Technique, technique, technique! You could be putting in 12,000 yards a day, but if you've got cruddy technique, that's pure garbage yardage. A 3,000 yard practice with good technique is going to be better than a 5,000 yard practice with bad technique. For me, I don't have the endurance that I used to. Sure, I can go knock out a good 200 back, but I don't have the limitless endurance that I did when I was 17. I've had to focus on ironing out the flaws in my technique as I've gotten older in order to maintain the same (well, nearly the same) speed that I used to have. I used to be able to muscle through events as a teenager with pretty shoddy technique without any problems. Nowadays, not so much.

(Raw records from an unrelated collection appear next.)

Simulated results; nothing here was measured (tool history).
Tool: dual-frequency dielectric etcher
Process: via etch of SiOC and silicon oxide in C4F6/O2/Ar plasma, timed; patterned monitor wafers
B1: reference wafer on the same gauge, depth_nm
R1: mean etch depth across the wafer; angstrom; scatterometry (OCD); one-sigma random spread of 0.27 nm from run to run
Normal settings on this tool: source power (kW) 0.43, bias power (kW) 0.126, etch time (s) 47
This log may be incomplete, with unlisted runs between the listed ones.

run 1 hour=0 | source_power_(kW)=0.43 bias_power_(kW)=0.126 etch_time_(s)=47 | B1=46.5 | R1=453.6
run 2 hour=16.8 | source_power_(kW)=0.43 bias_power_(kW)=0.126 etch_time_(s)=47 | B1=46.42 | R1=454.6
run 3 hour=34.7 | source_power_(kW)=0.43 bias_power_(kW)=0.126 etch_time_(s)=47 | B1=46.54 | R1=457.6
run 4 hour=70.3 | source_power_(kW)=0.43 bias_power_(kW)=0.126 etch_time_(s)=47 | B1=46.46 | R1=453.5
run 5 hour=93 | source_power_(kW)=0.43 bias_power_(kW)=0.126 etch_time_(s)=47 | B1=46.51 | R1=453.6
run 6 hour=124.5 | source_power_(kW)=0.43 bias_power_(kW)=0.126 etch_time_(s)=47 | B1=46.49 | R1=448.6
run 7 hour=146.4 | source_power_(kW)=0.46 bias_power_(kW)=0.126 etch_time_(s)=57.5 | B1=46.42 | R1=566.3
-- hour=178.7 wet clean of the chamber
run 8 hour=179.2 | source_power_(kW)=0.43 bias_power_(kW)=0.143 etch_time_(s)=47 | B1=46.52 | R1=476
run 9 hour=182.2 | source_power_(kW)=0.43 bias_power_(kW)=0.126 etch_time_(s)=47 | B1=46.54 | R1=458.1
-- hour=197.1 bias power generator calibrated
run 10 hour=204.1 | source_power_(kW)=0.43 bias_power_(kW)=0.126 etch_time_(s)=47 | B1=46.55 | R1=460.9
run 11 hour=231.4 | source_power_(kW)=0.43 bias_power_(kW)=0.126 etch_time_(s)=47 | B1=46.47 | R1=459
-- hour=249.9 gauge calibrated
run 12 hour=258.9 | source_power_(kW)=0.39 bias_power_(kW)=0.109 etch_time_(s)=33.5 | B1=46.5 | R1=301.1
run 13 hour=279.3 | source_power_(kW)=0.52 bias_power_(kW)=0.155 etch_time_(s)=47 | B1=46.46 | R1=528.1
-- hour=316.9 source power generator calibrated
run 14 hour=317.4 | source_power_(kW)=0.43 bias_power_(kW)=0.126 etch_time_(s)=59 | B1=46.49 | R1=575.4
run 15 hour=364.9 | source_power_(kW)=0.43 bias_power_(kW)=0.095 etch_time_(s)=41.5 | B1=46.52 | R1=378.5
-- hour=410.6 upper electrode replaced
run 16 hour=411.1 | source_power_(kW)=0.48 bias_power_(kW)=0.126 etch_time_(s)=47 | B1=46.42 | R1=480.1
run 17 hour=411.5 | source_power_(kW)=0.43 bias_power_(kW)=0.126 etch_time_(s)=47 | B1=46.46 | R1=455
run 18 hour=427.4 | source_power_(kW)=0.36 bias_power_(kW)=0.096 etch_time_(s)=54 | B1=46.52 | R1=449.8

The biggest mental shift for me as a masters swimmer has been the focus on exemplary technique, targeted practices, and focus on high quality over high yardage.

Craziness
February 13th, 2014, 02:02 PM
WOW!!

Thanks you guys for all your advise! In response to some of your questions, I am training for 200 I.M and 200 Breast and some long distance freestyle events (400 and 800). I do try to focus on my technique and my coach constantly gives me pointers and drills to correct it in all strokes, especially because of my I.M. event, but that is definitely an area that I need to improve and try to be mindful about it. In practice, we do a mix of drills, plus fast intervals, distance, kick, etc. and at times I modify the set to myself for say practice more breastroke or things like that. In terms of rest, I've actually cut-down on my workouts, and i make sure i have a break between one and the other whereas I used to have them more back to back, and always take at least Sundays off to rest. I guess my frustration comes that when I started back in Masters, I improved quite a bit and got to a point where i was getting faster but i was overloading myself and ended up over trained and with physical exhaustion. I took time off to recover and then i decided to try again but smarter, that's why i got the trainer to set me up with a program with weights that would help me in the pool, and the nutritionist, etc. I run as cross-training because I remember when i was younger, that was a huge part of the dryland we were doing and it seemed to help me aerobically, but I HATE it! lol so if you guys say that it does nothing for my swimming I will not complain about stopping it lol

I will definitely try to get more on board with the technique and try to get more rest in between. Thanks guys you are awesome :):)

ande
February 13th, 2014, 02:12 PM
you can Swim FASTER FASTER (http://forums.usms.org/showthread.php?4229-Ande-s-Swimming-Tips-Swimming-Faster-Faster&p=276466#post276466)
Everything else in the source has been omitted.